Arguably Stanford's most impressive win of the 2010 season was against #15 Arizona, a 42-17 pummeling of the Wildcats. The Cardinal never looked backed after jumping out to a 21-3 first half lead as Stanford maintained a comfortable 18-25 point separation throughout the second half. In 2010 Arizona held teams to an average of 343.25 yards (37th) and 21.58 points (33rd), Stanford gained 510 yards and held the ball for 37:03. Their defense surrendered yards (428), but made plays when they had to in order to keep points off the board.
Below is a breakdown of some game changing/interesting plays that caught my eye.
Stanford set the tone for the entire game with a well executed, forceful touchdown blow to Arizona's neck on their first possession by way of a play action touchdown pass to Chris Owusu.
After motioning, Stanford lines up in an offset I look. Arizona loads the box and defends with 8 men leaving their corners in one-on-one coverage with safety support over the top.

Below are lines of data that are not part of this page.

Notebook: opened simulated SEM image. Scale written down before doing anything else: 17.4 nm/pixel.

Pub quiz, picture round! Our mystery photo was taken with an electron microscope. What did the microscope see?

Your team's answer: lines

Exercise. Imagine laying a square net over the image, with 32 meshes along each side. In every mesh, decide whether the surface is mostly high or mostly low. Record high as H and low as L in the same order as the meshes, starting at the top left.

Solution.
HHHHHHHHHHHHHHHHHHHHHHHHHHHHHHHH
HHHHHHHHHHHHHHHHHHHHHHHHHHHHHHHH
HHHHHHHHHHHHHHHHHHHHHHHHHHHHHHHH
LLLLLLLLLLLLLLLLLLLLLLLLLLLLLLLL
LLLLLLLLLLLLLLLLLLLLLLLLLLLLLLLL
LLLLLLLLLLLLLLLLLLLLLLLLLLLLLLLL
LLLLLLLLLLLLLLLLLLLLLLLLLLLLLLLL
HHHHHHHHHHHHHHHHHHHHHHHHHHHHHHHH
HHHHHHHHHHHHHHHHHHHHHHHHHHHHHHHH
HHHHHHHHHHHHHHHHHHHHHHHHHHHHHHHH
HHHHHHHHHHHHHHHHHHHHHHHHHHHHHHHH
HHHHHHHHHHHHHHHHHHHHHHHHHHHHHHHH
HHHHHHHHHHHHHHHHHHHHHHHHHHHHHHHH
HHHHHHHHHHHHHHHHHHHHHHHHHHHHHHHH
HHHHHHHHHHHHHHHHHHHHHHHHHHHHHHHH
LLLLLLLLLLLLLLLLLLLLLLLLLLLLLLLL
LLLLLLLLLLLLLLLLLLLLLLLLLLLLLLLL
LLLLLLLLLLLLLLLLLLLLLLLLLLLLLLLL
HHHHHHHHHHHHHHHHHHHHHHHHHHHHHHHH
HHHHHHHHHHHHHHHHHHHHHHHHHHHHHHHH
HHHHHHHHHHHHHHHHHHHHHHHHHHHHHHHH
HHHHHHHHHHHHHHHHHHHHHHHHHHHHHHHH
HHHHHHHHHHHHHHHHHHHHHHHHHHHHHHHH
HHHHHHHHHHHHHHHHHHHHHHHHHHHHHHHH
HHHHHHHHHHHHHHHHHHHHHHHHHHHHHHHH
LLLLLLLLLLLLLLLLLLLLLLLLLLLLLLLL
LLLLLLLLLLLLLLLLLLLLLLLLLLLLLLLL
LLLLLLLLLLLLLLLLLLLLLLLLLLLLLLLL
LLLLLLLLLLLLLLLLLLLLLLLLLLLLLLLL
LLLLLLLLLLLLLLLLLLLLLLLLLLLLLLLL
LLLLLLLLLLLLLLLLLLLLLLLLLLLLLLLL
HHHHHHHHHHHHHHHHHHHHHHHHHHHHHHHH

As soon as this ball is snapped the Arizona defense moves too quickly towards the line of scrimmage. The play fake suckered the linebackers in and kept the corners eyes' in the backfield. Up until this point Stanford has only run the ball once out of five plays; on reputation alone Arizona must respect the run.
The simple thing about this play is it's only a two man route: a Streak at the bottom and an In at the top. Chris Owusu is running the Streak and does an excellent job selling the Curl about 10 yards into the route to shake the corner free before jetting down the field.
Luck loads up and...
Here's Stanford running another zone read on another critical down (as was pointed out last week).
Owusu is lined up at flanker.
He motions behind Luck to become the pitch man, a nice little wrinkle.
Luck would later run another zone read on 3rd down, keeping the ball himself and picking up the first.
Then in the red zone Stanford would play off their tendency to run the zone read in crucial situations and have their brilliant play calling rewarded with a touchdown.
Owusu comes in motion again, across the formation from the slot.
Luck moves out to his right...
...Then stops short and shovels the ball to Tyler Gaffney.
It's an all too easy touchdown.
The bottom line is, as much as a defense must defend Luck's arm they need to know his legs aren't too shabby either and he can run at any time.
And now, here are other observations I had while watching the game:
- Andrew Luck cuts the meat, pretty much every ball he threw hit his receiver in stride and on the money.
- In the 3-4 OLB Chase Thomas (6-4 239) played a lot of snaps with his hand on the ground.
- Like against Oregon, the defense missed a lot of tackles in the open field.
- Given that Stanford runs a base 3-4, the down linemen don't stunt on non-blitz plays as much as you might expect. When they do, they seem to favor twisting their two down inside linemen or bringing an end through the A-gap. Most of the time they just slant the line.
- Stanford was stopped for very few negative plays, they're always making progress towards a first down.
- Five different running backs got carries, but sophomore Stepfan Taylor and Anthony Wilkerson carried the load. Wilkerson is a true freshman and he looks like he's going to be a stud. He's a beast (6-1 220) that hits the hole square, and can accelerate nicely after impact.
- In addition to catching balls Chris Owusu returns kicks and is sprinkled into the running game. He reminds me of Eddie Royal, which is high praise if you know me at all. I missed mentioning this last week, but he missed the second half of the Oregon game.
- Again, the offensive line dominated. It's a joy to watch them pull around and get out and block in space.
Oh, as if I haven't hyped up Andrew Luck enough, that boy can throw a block too.
The more I watch Stanford the more impressed I become. They play smash-mouth football, pay attention to the details and have proper fundamentals–a product of outstanding and meticulous coaching. In fact, to speak to their discipline, I don't remember them getting flagged for a single personal foul in either the Oregon or Arizona game. In order to win, we are going to need to play smart and keep pace with their offense.